Of the Herd
v. 1. And if his oblation be a sacrifice of peace-offering, if he offer it of the herd, whether it be a male or female, he shall offer it without blemish before the Lord. The designation "peace-offering" seems to have been the more general term, for these sacrifices included also the thank-offerings and the salvation-offerings. Another division is that into thanksgiving, vow, and free-will offerings, Lev_7:11-18. Some peace-offerings were made in times of distress, the idea associated with them being that of supplication for divine help, Jdg_20:26; Jdg_21:4; 1Sa_13:9; 2Sa_14:25.
v. 2. And he shall lay his hand upon the head of his offering, in the act which declared the animal to be the substitute for the worshiper in the sacrifice, and kill it at the door of the Tabernacle of the Congregation; and Aaron's sons, the priests, shall sprinkle the blood upon the altar round about, for the purpose of atonement.
v. 3. And he shall offer of the sacrifice of the peace-offering an offering made by fire unto the Lord, certain parts of the animal offered for the purpose of establishing a closer fellowship with God were to be burned on the altar of burnt offering; the fat that covereth the inwards, the large net of adipose membrane in the abdominal cavity, and all the fat that is upon the inwards, that which is only loosely attached to the intestines and may be peeled off without difficulty,
v. 4. and the two kidneys, and the fat that is on them, which is by the flanks, attached to the muscles in the upper pelvic cavity, and the caul above the liver, the small net of adipose membrane extending from the liver to the kidneys, with the kidneys, that is, together with, or upon, the kidneys, as they lay in position, it shall he take away from the rest of the animal.
v. 5. And Aaron's sons shall burn it, these fatty parts with the kidneys, on the altar upon the burnt sacrifice, which is upon the wood that is on the fire; it is an offering made by fire, of a sweet savor unto the Lord, well-pleasing to Him if made in the right manner, if brought in true faith. These offerings were brought upon, that is, after the burnt offerings of the day.
Of the Flock
v. 6. And if his offering for a sacrifice of peace-offering unto the Lord be of the flock, male or female, he shall offer it without blemish. The sex was immaterial, but the animal had to be perfect, as before.
v. 7. If he offer a lamb for his offering, then shall he offer it before the Lord, for the purpose of securing the good pleasure of the Lord.
v. 8. And he (the worshiper) shall lay his hand upon the head of his offering, and kill it before the Tabernacle of the Congregation, out in the open court; and Aaron's sons shall sprinkle the blood thereof round about upon the altar, the act having the same significance as before.

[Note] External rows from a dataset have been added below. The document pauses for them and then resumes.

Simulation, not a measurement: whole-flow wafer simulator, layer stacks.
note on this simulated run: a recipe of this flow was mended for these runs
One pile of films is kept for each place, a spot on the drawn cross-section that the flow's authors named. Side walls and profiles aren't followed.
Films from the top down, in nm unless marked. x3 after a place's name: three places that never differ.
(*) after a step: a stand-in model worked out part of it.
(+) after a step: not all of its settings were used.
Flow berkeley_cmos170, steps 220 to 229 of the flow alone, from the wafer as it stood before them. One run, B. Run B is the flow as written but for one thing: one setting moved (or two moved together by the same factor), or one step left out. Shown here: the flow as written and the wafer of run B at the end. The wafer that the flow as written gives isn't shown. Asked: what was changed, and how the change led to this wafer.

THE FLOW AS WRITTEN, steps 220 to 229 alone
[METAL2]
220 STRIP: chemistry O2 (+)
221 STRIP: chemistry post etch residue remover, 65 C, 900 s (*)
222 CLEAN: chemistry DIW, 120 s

v. 9. And he shall offer of the sacrifice of the peace-offering an offering made by fire unto the Lord, that portion of the sacrificial victim burned upon the altar being known as the food of Jehovah and signifying the communion between Him and the worshiper brought about by the sacrifice; the fat thereof and the whole rump, the heavy fat-tail which is characteristic of a certain variety of sheep in Arabia and Palestine, it shall he take off hard by the backbone; and the fat that covereth the inwards, and all the fat that is upon the inwards, as in the case of the larger animal. v. 3,
v. 10. and the two kidneys, and the fat that is upon them, which is by the flanks, and the caul above the liver, with the kidneys, that is, upon the kidneys, it shall he take away. Cf v. 4.
v. 11. And the priest shall burn it upon the altar; it is the food of the offering made by fire unto the Lord, a food offered by the believing Israelite by fire and rising up to the Lord in an odor well-pleasing to Him. In this manner the Lord partook of the sacrifice and entered in to fellowship with His people.
v. 12. And if his offering be a goat, then he shall offer it before the Lord.
v. 13. And he shall lay his hand upon the head of it, and kill it before the Tabernacle of the Congregation; and the sons of Aaron shall sprinkle the blood thereof, as it was caught when the animal was slaughtered, upon the altar round about.
v. 14. And he shall offer thereof his offering, even an offering made by fire unto the Lord; the fat that covereth the inwards, and all the fat that is upon the inwards,
v. 15. and the two kidneys, and the fat that is upon them, which is by the flanks, and the caul above the liver, with the kidneys, it shall he take away.
v. 16. And the priest shall burn them upon the altar; it is the food of the offering made by fire for a sweet savor; all the fat is the Lord's, that is, all the loose fatty parts that were enumerated in these three cases were to be the Lord's portion.
v. 17. It shall be a perpetual statute for your generations throughout all your dwellings that ye eat neither fat nor blood. As long as the children of Israel were in the wilderness, all the animals slaughtered for food had to be brought to the Sanctuary, Lev_17:3-7; in the land of Canaan, they were permitted to slaughter such animals in their own cities. Deu_12:15, but all the sacrifices had to be made at the place of the Sanctuary. The prohibition, however, concerning the loose fat mentioned in this Chapter and that regarding blood remained in force for the Jewish people. In the case of all peace-offerings the wave-breast and the heave-shoulder belonged to the priests, Lev_7:30 ff. and the rest of the meat was to be eaten by the worshiper and his family in the court of the Tabernacle. This joyous sacrificial meal was to express the happiness which the believers felt because of their covenant with the God of their salvation, just as we Christians enjoy the blessings of God's covenant in the Sacrament of the Altar.